University of Melbourne, Australia
The number of publications on urban ecosystem services (ES) has increased dramatically in recent years. While numerous studies have investigated ES provision from the public realm (e.g., public green spaces, urban parks and reserves, streetscapes) (Lovell & Taylor, 2013), fewer have explicitly accounted for the provision of public ES from residential gardens and, more generally, the private realm (e.g., Cameron et al., 2012; Larson et al., 2015). This article will highlight some major opportunities and limitations regarding the private provision of public ecosystem services (PPPES) in order to offer some stimuli for further research and facilitate interactions between researchers and urban practitioners interested in ES provision.
Table 1: Opportunities and limitations in the private provision of public ecosystem services (PPPES) in urban areas.

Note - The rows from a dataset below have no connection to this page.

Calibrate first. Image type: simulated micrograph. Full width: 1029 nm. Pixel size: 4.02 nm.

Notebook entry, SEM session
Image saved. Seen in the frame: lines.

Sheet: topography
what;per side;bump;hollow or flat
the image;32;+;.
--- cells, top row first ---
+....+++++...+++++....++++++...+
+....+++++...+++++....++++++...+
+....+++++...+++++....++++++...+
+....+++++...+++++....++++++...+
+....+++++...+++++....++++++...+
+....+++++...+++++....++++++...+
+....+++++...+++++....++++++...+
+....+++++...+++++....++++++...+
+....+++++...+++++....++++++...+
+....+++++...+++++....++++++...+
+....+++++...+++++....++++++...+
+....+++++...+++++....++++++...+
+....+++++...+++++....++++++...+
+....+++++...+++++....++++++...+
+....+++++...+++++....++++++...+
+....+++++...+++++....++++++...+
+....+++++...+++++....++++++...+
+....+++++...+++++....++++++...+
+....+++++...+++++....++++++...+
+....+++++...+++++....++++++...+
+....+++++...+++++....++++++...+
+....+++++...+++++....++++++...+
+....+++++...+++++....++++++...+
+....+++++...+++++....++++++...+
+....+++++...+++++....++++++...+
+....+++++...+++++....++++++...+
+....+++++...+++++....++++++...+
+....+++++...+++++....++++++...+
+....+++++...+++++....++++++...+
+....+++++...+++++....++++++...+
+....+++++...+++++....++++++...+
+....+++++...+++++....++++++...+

|Extent, continuity and security of ES provision||Variability of ES provision|
|Spatial distribution of ES provision||Less control on services/disservices provision|
|Bottom-up approach, engagement||Costs|
|Education, information||Conflicting private interests|
|Innovation, drive for change||Lack of information/knowledge on PPPES|
|Future generations, social responsibility||Lack of planning, regulatory schemes, incentives|
Public and Private Providers
In many cities worldwide, private ES providers outnumber public providers. In Australia, for example, there are more than 6.7 million homeowners managing private gardens versus 52,000 recreational parks and reserves managed by public authorities (Fig. 1). A greater number of ES providers is likely to i) enhance the overall ES provision within the urban landscape and ii) ensure better continuity and security of ES provision over time (Table 1). For example, the overall habitat provision for biodiversity is frequently higher in residential gardens (Goddard et al., 2010), as compared to public urban parks within a neighbourhood. Moreover, while the loss of one or few private gardens might not impact the local biodiversity, the disappearance of a single large public green space might have significant detrimental effects. Compared to public green spaces, private ones tend to be more scattered and widespread within the urban matrix. Therefore, PPPES can theoretically help to de-centralize ES provision for some key services such as urban heat island mitigation or stormwater infiltration, which require a landscape-explicit approach.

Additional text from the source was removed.